U.S. Treasurys, the Japanese yen, and gold have not shielded investors as expected through 2026’s market turmoil. The conflict in Iran that began in February has stirred inflationary pressure and fiscal uncertainty, eroding the usual risk-off appeal of all three assets.
The three assets traders reach for when markets turn have each disappointed this year. Through 2026, U.S. Treasurys, the Japanese yen, and gold have failed to deliver their expected protection during bouts of market stress, a break from how these havens usually behave.
The trigger is geopolitical. The conflict in Iran that began in February 2026 has fed inflationary pressure and fiscal uncertainty, and that combination has undercut the risk-off demand these assets normally attract.
Yields rise and the yen slides
Instead of falling as buyers pile into safety, 10-year Treasury yields have climbed toward 4.0-4.1%. The Japanese yen tells a similar story: it has depreciated to multi-decade lows despite significant interventions by the Bank of Japan.
The central bank’s buying has not halted the slide, leaving one of the market’s classic havens near record weakness rather than strength.
Gold consolidates below its peak
Gold reached its high in January 2026, but the metal has since settled around $4,400-$4,700 per ounce. A stronger U.S. dollar and higher real yields have capped the move.

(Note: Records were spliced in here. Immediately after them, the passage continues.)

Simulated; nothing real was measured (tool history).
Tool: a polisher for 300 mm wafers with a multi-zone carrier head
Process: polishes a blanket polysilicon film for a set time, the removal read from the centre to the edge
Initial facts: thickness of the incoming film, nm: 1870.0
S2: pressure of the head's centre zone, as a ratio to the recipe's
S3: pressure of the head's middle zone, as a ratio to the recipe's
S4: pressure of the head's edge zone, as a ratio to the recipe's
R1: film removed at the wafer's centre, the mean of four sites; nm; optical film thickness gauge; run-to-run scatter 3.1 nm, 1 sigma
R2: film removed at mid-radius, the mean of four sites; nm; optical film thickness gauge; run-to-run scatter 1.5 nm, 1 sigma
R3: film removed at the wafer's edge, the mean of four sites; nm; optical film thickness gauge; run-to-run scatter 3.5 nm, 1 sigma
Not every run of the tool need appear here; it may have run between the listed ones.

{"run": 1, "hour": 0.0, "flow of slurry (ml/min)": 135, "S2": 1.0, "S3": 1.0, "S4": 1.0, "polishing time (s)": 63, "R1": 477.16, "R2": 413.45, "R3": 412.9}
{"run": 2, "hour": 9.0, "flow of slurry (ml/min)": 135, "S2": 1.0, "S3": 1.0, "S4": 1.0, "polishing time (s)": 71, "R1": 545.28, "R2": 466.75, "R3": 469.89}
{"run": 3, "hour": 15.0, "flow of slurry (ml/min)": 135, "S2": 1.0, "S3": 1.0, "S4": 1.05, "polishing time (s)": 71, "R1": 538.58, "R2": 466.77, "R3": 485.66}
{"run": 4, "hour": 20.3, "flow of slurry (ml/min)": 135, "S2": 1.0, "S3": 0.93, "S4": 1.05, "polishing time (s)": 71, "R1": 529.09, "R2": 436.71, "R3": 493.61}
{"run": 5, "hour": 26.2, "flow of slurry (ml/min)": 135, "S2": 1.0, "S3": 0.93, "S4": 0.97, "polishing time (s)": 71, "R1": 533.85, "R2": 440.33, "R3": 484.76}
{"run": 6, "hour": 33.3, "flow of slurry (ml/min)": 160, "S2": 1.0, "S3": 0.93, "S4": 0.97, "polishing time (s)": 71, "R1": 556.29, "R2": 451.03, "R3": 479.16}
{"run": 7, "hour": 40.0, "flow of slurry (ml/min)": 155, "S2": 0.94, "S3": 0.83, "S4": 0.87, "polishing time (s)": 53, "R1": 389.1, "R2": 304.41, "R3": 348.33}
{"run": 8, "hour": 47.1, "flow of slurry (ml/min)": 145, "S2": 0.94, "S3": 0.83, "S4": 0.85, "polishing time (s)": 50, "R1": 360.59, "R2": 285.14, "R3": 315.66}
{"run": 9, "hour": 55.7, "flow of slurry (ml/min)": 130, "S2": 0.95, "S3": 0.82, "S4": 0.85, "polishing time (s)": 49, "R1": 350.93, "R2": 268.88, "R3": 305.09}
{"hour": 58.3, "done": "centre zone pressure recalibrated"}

Market pricing reflects the cooler mood, with a moderate decrease in the probability of gold reaching $4,600.
What could shift the picture
Developments in the Middle East may prove decisive, as a formal peace treaty could further affect gold’s safe-haven premium. Federal Reserve policy matters too, particularly any signal that interest rates will stay high for longer. For now, the assets built to protect portfolios are the ones testing them.